Airports. I’ve been in them a lot lately, and I’ve recognized a pattern. They make me cry. Or at least now they do. This, I discovered several days ago in Terminal B of the Denver airport. Cycling through memories has replaced reading a book while I wait at the boarding gate. They hit me hard, both the beautiful and the difficult. They make me cry.
The last time I flew with Emery and her then-3-year-old and 5-year-old children, Emery insisted on driving to the airport. She wanted to control the schedule, and, as the one with two small children, she had earned that right. She also wanted to leave at least an hour later than I would have, which made me nervous. I like to be early, really early, for the “just in case” situations that have yet to happen.
We drove row by row through the parking garage at the Denver airport for longer than I was comfortable with. Emery reassured me that we were fine on time, but after 30 minutes of driving up and down full row after full row, she said we probably should have left earlier, and that was when the real panic set in for me. We eventually found a spot and, loaded down with luggage and two children, rushed to our gate, arriving ten minutes before boarding. Emery told me her timing was perfect because, when she travels with her children, she likes to cut it as close as she can given the limited patience kids have with travel. As a mom, I understood. As someone who is always early, I didn’t, but I loved traveling with Emery, anxiety and all. She was teaching me patience with each of our trips, although I still can’t let go of my “can’t be there too early” timeline.
Today, while I waited at the same airport, with an hour and a half to spare, I wondered how many flights Emery and I had taken together. How many places? How many different airports?

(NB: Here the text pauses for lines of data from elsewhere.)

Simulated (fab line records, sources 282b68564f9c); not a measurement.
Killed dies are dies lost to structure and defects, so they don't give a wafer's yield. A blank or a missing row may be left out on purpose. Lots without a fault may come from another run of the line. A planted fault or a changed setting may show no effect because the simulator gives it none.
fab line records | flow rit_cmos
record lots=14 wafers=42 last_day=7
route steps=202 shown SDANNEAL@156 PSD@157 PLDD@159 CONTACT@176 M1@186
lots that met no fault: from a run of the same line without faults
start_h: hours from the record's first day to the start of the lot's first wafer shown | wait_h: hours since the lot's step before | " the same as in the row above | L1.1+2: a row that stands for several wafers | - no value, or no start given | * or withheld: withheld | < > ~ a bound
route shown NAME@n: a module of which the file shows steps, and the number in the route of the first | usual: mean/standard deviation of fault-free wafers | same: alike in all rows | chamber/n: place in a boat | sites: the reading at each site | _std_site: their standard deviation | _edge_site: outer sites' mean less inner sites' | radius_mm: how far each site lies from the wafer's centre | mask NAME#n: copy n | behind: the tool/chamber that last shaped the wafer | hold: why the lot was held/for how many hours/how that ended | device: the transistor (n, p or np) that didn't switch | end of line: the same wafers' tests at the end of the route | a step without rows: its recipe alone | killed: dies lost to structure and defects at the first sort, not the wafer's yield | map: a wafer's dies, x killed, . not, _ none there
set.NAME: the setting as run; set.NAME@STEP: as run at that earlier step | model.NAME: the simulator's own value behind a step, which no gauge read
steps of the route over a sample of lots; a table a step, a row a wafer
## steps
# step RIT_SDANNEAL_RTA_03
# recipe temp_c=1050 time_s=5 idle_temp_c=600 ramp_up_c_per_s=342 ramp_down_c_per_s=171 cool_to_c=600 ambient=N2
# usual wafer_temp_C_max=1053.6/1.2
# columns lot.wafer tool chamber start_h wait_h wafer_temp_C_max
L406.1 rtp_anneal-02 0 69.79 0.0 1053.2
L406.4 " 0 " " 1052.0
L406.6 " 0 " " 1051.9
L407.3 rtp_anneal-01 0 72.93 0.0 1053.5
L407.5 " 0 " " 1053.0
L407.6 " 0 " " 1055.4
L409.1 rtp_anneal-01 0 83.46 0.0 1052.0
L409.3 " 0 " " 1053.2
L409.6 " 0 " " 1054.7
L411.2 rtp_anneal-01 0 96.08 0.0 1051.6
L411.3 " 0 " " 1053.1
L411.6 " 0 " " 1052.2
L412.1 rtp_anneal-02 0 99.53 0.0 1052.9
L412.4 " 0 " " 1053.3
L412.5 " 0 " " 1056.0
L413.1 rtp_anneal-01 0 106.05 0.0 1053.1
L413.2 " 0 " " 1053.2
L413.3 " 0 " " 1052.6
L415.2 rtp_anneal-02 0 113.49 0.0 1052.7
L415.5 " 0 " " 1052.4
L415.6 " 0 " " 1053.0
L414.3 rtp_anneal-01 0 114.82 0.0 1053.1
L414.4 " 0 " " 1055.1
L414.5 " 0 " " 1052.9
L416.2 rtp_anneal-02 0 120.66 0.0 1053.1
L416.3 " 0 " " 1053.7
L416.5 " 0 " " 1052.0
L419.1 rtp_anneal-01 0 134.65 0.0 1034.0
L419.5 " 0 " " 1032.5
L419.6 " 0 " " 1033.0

The day after Emery died, my sons and I were at the Denver airport. Thomas was flying to his home in Portland, and Grant and I were flying to LA. My daughters-in-law had been by themselves during the horrific 2 1/2 days, with constant updates on Emery’s condition via phone calls, texts, and FaceTimes. We needed each other more than ever. We needed to meet each other at doorways with tearful embraces. When we returned to Boulder two days later, we would spend the next 3 1/2 weeks together in a rented house. Our non-Jewish family sitting shiva.
While we were returning the rental car Thomas and Grant had gotten when they arrived, the attendant, in a happy, overly cheerful voice, asked us how our trip had been. Thomas responded, “Not great,” and left it at that. The agent wasn’t satisfied and continued, “How can anyone come to Colorado and not have a great time?” Thomas looked at Grant and me, shook his head, and started unloading our luggage from the car without responding. That odd feeling that life had continued without stopping after our trauma, hit hard. He was only doing his job.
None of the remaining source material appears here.